Cassidy wears a necklace with a mirror pendant because mirrors reflect the truth, showing the ghosts in the Veil that they’re no longer alive. Cassidy sends these ghosts on by showing them the mirror, reciting an incantation, and then pulling the thread that binds them to the world from their chests. Because mirrors work on all ghosts, Cassidy keeps hers out of Jacob’s sight. She drops the pendant, however, when the ghost in the Veil knocks her down. The ghost tries to kill her, but Jacob, who is solid in the Veil, fights him off. Cassidy finds her mirror pendant and quickly sends the ghost on. Jacob and Cassidy leave the Veil and rejoin her parents.
The next morning, the Blakes meet their local guide, Pauline Deschamp, as well as their film crew, siblings Anton and Annette. Pauline admits that she’s not a believer in the paranormal. Nevertheless, she’s polite, knows the city, and is willing to take them wherever they want to go. The first filming location is the Paris Catacombs. Cassidy doesn’t know what catacombs are until they arrive and she sees a map of the expansive tunnel system lying beneath the city. She follows her parents five floors down a thin, spiral staircase that leads to the tunnels. The place gives Cassidy a sense of dread, but she has a job to do.
The Catacombs remind Cassidy of a recurring nightmare she used to have about being buried alive. Mr. Blake relates the history of the Catacombs, which house the remains of over six million bodies. Before the tunnels became an ossuary—a place where the bones of the dead are stored—they were merely stone quarries. They were converted into the Catacombs in the 1700s when the number of dead bodies overwhelmed the city’s graveyards. The remains in the Catacombs were transferred there from other grave sites. The group reaches a gallery with a door on the far side. Over the door, a stone mantel reads, “ARRÈTE! C’EST ICI L’EMPIRE DE LA MORT,” which Mr. Blake translates to, “Stop! This here is the Empire of the Dead” (38).
As the group enters the tombs, Cassidy sees bones everywhere. Her mother’s EMF meter, a tool for measuring disturbances in the electromagnetic force said to be caused by ghosts, shows so much activity that Mrs. Blake turns it off. The Veil presses on Cassidy, urging her to cross over, but she resists. Then she hears voices pleading for help. She stumbles in surprise and falls into the Veil. Jacob joins her and convinces her to leave. As they’re returning to the other side, Cassidy looks back into the Veil and catches a glimpse of a moving shadow and a red glow.

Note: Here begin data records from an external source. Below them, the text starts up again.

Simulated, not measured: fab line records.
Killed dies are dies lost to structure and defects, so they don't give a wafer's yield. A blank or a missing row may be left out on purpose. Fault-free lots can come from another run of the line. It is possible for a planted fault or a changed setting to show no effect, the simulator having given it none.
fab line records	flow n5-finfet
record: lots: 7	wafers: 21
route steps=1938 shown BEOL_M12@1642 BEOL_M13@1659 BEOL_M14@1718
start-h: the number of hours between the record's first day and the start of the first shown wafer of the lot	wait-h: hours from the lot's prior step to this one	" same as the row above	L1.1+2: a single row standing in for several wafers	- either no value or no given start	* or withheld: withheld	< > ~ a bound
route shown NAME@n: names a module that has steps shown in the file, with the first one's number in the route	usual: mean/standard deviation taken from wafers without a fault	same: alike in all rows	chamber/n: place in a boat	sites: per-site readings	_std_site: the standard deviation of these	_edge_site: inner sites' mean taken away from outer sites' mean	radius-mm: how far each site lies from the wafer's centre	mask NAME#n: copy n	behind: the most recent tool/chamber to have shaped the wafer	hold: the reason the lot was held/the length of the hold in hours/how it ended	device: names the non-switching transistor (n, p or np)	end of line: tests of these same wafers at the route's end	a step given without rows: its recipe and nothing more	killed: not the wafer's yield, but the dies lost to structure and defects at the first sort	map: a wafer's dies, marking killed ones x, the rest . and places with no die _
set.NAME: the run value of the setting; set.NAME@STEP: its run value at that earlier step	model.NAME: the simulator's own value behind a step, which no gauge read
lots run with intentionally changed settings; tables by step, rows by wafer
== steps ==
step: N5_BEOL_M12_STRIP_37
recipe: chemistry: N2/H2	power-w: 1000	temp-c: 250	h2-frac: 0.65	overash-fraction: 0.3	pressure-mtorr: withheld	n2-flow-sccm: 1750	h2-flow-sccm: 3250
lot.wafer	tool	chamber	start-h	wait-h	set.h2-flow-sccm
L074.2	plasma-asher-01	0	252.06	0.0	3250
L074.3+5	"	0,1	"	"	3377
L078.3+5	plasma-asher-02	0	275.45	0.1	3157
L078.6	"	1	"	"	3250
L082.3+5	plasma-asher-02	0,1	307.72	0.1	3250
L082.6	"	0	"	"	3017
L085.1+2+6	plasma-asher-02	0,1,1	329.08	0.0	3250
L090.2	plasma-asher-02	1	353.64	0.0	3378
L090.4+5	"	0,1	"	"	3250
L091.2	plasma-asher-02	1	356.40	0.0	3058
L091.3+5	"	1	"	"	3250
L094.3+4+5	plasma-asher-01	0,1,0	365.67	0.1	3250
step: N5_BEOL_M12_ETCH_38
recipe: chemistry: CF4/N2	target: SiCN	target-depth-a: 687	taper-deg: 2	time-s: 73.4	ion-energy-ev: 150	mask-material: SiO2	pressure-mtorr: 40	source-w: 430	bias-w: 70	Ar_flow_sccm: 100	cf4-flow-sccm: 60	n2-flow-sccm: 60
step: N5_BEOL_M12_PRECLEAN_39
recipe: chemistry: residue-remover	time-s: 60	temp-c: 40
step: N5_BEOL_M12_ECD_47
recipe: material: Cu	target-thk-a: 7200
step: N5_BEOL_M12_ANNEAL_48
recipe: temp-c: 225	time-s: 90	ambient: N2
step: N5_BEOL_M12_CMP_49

As the second book of the Cassidy Blake series, Tunnel of Bones’s exposition includes a brief summary of the events that take place in the first book, City of Ghosts. Cassidy explains that she can cross into the Veil because she’s “crossed the line between the living and the dead, and made it back” (8). She recaps the main conflict of City of Ghosts in an explanation of her parents’ warning not to wander off: “I’m still winning back their trust after the whole getting-trapped-in-the-Veil-by-a-ghost-and-having-to-fight-to-steal-my-life-back-by-hiding-in-an-open-grave” (23). This recap draws attention to the balancing act of carrying out her new role as a ghost hunter while keeping it secret from her family. It also imbues her narrative voice with a playful quality.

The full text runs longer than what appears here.